“And thus we observe/ Seed to root to plant to flower to seed/ Earth to bloom to earth/ A soul returns.”
I love telling stories—personal stories, stories that surround life-cycle events, stories that surface and honor the essence of a person or a couple. There is nothing more compelling or more enthralling for me than to be invited into a milestone moment—be it a love story of the couple, a birth story of the newborn, a coming-of-age story of the adolescent or the story of a loved one’s legacy and the life they leave behind—and be asked to craft a one-of-a-kind ceremony.
Muriel Ruyeser says, “The world is not made of atoms. The world is made of stories.” And telling the story can make all the difference. The most damning response to a typical ceremony whether it be a funeral, or a wedding is: “It could have been anybody. There was nothing personal in there.”
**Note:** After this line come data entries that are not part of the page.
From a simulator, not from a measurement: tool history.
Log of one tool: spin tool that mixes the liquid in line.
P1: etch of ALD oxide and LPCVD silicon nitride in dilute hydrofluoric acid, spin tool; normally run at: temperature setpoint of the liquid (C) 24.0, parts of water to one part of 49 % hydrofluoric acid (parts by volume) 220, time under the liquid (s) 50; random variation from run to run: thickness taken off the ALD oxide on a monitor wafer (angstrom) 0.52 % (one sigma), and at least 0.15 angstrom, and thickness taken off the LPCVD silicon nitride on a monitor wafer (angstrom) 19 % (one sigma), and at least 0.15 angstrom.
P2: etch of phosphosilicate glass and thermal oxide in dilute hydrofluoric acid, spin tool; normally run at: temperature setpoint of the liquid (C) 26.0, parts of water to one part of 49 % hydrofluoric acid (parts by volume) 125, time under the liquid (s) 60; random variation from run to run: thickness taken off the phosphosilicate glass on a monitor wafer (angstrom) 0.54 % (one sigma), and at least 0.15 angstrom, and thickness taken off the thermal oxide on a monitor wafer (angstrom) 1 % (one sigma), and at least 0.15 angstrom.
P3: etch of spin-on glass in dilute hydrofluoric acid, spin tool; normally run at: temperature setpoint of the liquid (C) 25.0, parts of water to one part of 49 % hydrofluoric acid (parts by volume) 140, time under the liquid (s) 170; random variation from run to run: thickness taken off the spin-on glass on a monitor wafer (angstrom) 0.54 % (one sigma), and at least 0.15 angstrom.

Raised in a conservative Christian denomination, I had the intuition at 10 that I was born to be a minister and a writer. While these themes have played out over the years in unexpected ways, I feel that now at 66, as a certified Life-Cycle Celebrant®, I have come into a full realization of this early seed of intuition with the chance to make sacred milestone celebrations. While I love the outward facing role of officiant and connecting with everyone in attendance, it has been the act of creatively crafting “the story” and finding a metaphor that captures the essence of that story that I have loved most and that I think has mattered most.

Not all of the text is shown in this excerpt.